Tuesday, April 05, 2016

Guest post: Unamened Meal.

This is written by Aorabee Lyambee. Non Fiction!
One day I was influenced by the devil himself at the age of seven, to skip the routine prayers out of childish impatience and ate an unblessed meal of pounded yam and egusi soup seasoned with my favorite caterpillars. On this evil and tempting day, mu’azu, our neighbor, an ardent pagan, was invited to share our meal. Now mu’azu was a terribly proud and notorious pagan who would jump at any opportunity to prove the folly of Christianity.

My father too had a notorious habit of inviting each and every passerby to come and eat; sharing our food that was eaten openly under the sycamore tree shed in the middle of the compound. I usually felt irked as I was just learning to cope with this passerby phenomenon. He would implore and even badger a passerby into resting. I was always glad when the passerby declined; telling my father that he had already eaten enough and my father’s food was always his. Only then would my countenance brighten otherwise, I would eat sulking, casting furtive and malevolent side-long glances at the resting passerby, forgetting that food was always reserved for me by my mother.

My father, the omniscient observer would always check this by barking at me to stop looking at people and look where I was eating, whenever anger overwhelmed me, I goggled maliciously at the unwelcome visitor. Sometimes, to checkmate the visitor’s intakes I took to gobbling which would earn me sharp rap of knocks on the forehead from father. There were cases too, when the checkmate ball that were oversized for my gullet got stuck  and father would give me an extra rap to worsen my smarting throat as a reward.

I usually made sure I counted the balls of the pounded yam, balls of “tuwo” mashed boiled corn or morsels of the yam pottage the passerby took down in all so as to contrast them against those I had eaten. I was well versed in numerical manipulation for the fact that at the age of six I had completed my second year in the bible school. In class I was best in arithmetic.

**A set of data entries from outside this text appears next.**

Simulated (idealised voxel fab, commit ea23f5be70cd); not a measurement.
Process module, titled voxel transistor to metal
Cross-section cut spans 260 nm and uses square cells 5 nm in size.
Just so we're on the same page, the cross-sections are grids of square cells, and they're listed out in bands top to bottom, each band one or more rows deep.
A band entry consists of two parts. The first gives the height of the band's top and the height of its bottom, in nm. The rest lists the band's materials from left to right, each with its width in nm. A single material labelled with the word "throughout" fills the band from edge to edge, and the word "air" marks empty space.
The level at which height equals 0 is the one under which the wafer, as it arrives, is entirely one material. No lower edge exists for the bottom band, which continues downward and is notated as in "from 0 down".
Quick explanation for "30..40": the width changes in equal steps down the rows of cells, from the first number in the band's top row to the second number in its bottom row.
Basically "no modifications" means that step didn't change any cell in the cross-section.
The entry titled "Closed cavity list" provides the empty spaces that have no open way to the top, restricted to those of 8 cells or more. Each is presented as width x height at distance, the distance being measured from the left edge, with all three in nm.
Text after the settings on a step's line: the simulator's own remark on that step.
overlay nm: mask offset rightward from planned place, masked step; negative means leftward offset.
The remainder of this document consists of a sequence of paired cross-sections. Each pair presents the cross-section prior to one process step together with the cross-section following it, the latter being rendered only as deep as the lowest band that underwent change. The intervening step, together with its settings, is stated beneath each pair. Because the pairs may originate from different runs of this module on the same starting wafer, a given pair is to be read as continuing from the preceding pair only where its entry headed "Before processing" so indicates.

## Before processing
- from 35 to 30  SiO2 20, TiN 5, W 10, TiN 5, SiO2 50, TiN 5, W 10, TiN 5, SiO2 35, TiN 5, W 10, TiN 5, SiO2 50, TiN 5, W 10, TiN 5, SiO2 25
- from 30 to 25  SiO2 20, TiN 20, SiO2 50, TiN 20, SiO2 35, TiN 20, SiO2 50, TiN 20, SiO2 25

After the meal i would secretly recount to my immediate younger sister the number of balls the passerby had made and the deficit. It was usual for me to compare the sizes of those balls made by the passerby to an egg without any intent of exaggeration.

On this particular day, my fears grew and my anxiety was taut as a new drum. I ran dry of any barrel of patience. As my mother was pounding the boiled yams in the kitchen, father and I sat under the sycamore tree waiting, my mouth watering in anticipation of the toothsome caterpillar soup. It was when I had finally built a mental picture of my satisfaction that the pagan called. I dejectedly gave up the bamboo chair in which I sat to him after mumbling some half-audible greetings. I headed for the kitchen impulsively with an aim of alerting mother of the heathen’s presence when father shouted at me to come back, reminding me of the fact that kitchens were meant for women and not men.

At long last the dug-out wooden bowl that is used for washing hands made her way out of the kitchen in the hands of my immediate sister. Mother followed with the food. She was laid brimming with a shimmering white pregnancy protruding above the brim of the calabash. The lesbian marriage of egusi balls and caterpillar hug in the matrimonial home of red oil and vegetable. Halilu placed the washing bowl at the feet of the heathen as was the custom. The heathen done washing passed the bowl clock-wise, making me the last person in the round. He fell straight to the food even before father could announce prayer.

I half- halfheartedly closed my eyes, then, the sound of his molars crushing caterpillar and the glottal sound of swallowing foo-foo balls made me peep at him through the slits of my eyes. His blatant condemnation of Christ like habits that made one salivate like a dog when food was placed before him and his assertion that he would rather thank god and ask for his blessing after he had eaten, which was said between the intervals of swallowing totally convinced me.

Father’s prayers were usually long and unwinding. He would first thank god for the bodily food, thank him for the spiritual food; thank god for the rain and sunshine; thank him for the strength and knowledge to farm, his guidance through the farming season as well. He’d express gratitude to god for creating karfe and making him a capable blacksmith as to make good hoe blades. He didn’t forget to mention katako the wood carver for the perfect hoe handles. He would intercede on behalf of folks who already had enough and those that had wants that god give them more, most especially spiritual food. He would make reference the whole vast area of the kaltungo district where the people were starving from spiritual famine and this narrowed down to particular cases; mentioning names.

Midway into the prayer, I again peeped and the damage the heathen made baffled me; the pregnant mound of pounded yam had flattened below the brims of the calabash. I quickly abandoned the prayer and joined the heathen after fighting down the urge to carry the food and shift camps.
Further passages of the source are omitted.